You’d think this post would have been done a long time ago, considering the fact that I’ve been studying Japanese for a little over a year now. And suprisingly, it hasn’t been fear of Kanji that has been holding me back all this time.
You know that saying “Take it with a grain of salt?” It’s an idiom which basically means “You don’t have to take things literally”. When applied to advice, it means what works for one person doesn’t necessarily work for all. I happen to have a habit of taking advice literally. After reading tons of helpful blog posts on Kanji (rather than actually just learning it), I used fancy iPhone apps & games to try to help me learn. I guess the trend in the Japanese learning world at this time is to learn how to read Kanji with less importance put on writing it. It’s practical advice in our technological age. As someone who doesn’t live in Japan, I have no need to write it at this time, yet I do need to read and type it. But what I failed to recall was that everyone has a different learning style.
In my opinion, kanji learning is not a “one size fits all” type of activity. The same way you may study for an exam can be applied to Kanji. You have to stay consistent with your learning style. I happen to benefit from writing things out. Just looking at Kanji was difficult as I easily confused one for the other. So here is MY method to learning Kanji that works for ME.
So I found the workbook pictured above while perusing the aisles of my local Japanese bookstore. I was so lucky to find EXACTLY what I was looking for. A lot of books I found were chock full of kanji, readings and meanings that completeley filled each page. So overwhelming. I wanted a good starting point. The book cost me $15 but is available on Amazon for less than $10. Not bad.
Pretty blurry photo. But you get the idea. You get the kanji, its meanings, radical and MOST IMPORTANTLY example words on the page. There’s tons of space to practice writing and the stroke order is easy to follow. I am actually in the process of tutoring someone else on beginner’s Japanese, so I decided to leave these pages blank for now. I use a cute Japanese Kanji practice book for this purpose.

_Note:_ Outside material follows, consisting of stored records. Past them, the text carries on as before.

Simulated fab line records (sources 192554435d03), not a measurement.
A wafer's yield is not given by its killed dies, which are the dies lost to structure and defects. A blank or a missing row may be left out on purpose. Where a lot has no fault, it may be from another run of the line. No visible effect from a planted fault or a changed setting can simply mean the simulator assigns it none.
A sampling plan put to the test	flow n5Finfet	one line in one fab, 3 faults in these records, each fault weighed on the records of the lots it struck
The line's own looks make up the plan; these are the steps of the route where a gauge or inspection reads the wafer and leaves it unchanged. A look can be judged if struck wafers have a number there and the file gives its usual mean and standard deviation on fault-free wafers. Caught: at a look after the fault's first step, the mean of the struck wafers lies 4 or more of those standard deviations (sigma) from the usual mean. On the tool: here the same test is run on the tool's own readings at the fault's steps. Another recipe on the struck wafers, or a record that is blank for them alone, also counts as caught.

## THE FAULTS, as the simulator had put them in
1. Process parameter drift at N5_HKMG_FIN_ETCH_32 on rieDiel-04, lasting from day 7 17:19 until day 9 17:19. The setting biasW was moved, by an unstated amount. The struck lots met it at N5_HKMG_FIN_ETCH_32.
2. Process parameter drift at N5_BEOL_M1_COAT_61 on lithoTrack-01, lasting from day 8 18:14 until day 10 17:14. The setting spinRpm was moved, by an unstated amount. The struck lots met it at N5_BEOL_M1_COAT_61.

Not the best handwriting, but I’m working on it! While others advise it’s best to learn simple characters first, I am too impatient for that. I have been learning the most common Kanji as most do, and it’s working out fine for me. I recognize plenty of radicals as I go, so stroke order isn’t as daunting as it might seem. For example the fifth character down in that photo is the character for “week”. The characters for “earth” and “mouth” are located within the little square. I don’t have to worry about remembering the stroke order for those as they have already been memorized.
This is where the fancy apps come in. At this point, I have only been using one app and that is the Kanji Flip app (plan on doing a full review later). I used to use this as my ONLY kanji studying method, and frankly it just wasn’t enough for me. The writing has been instrumental in my memorization process, but using this app is very helpful for retention. I always have this app handy for flipping through whenever I’m out and about. It also uses the SRS technology, which relies on your honesty.
I plan on using Anki very soon for sentences. I am interested in purchasing Tofugu’s Study Decks, but holding off at this time. I’d like to place an emphasis on learning WORDS rather than tons of readings. Look at the most common words the Kanji characters make. USE THEM. Write them, tweet them, lang-8 them… do whatever you usually do when you practice writing real Japanese sentences.
These retention methods help for reading. But how do I remember the stroke order other than writing characters over and over again? You will notice that I continue to mention Tofugu, but they are my study Bible. Tofugu mentions in one of their articles that the most important aspect of memorization is recalling. Rather than staring at something for 5 minutes in order to learn it, let your brain do the work.
Not only do I randomly doodle Kanji characters during breaks at school or while on public transportation, but I like to test myself. It’s fairly simple to test yourself strictly on the writing aspect. I have a piece of paper where I list all the english meanings or sometimes even readings of the kanji, however I indentify them the fastest. I either look at them myself or give the paper to someone else to read aloud to me. Then, just like for a spelling test in elementary school, I write out each Kanji as the meanings are called. I try not to “study” them beforehand. It’s best to do this at random times when you may have forgetten a few. Once you’re done with the test, you know which Kanji you have to put extra time into.
Well, I can’t say that some of my methods aren’t just common sense, but with all the fancy stuff out there, I think it may be helpful to someone to see how the average person learns these things. I’m not exceptionally smart. I never thought I could learn how to read and write Japanese. Yet, here I am, well on my way. I hope this helped someone! If not, I hope it was interesting to read my way of doing things.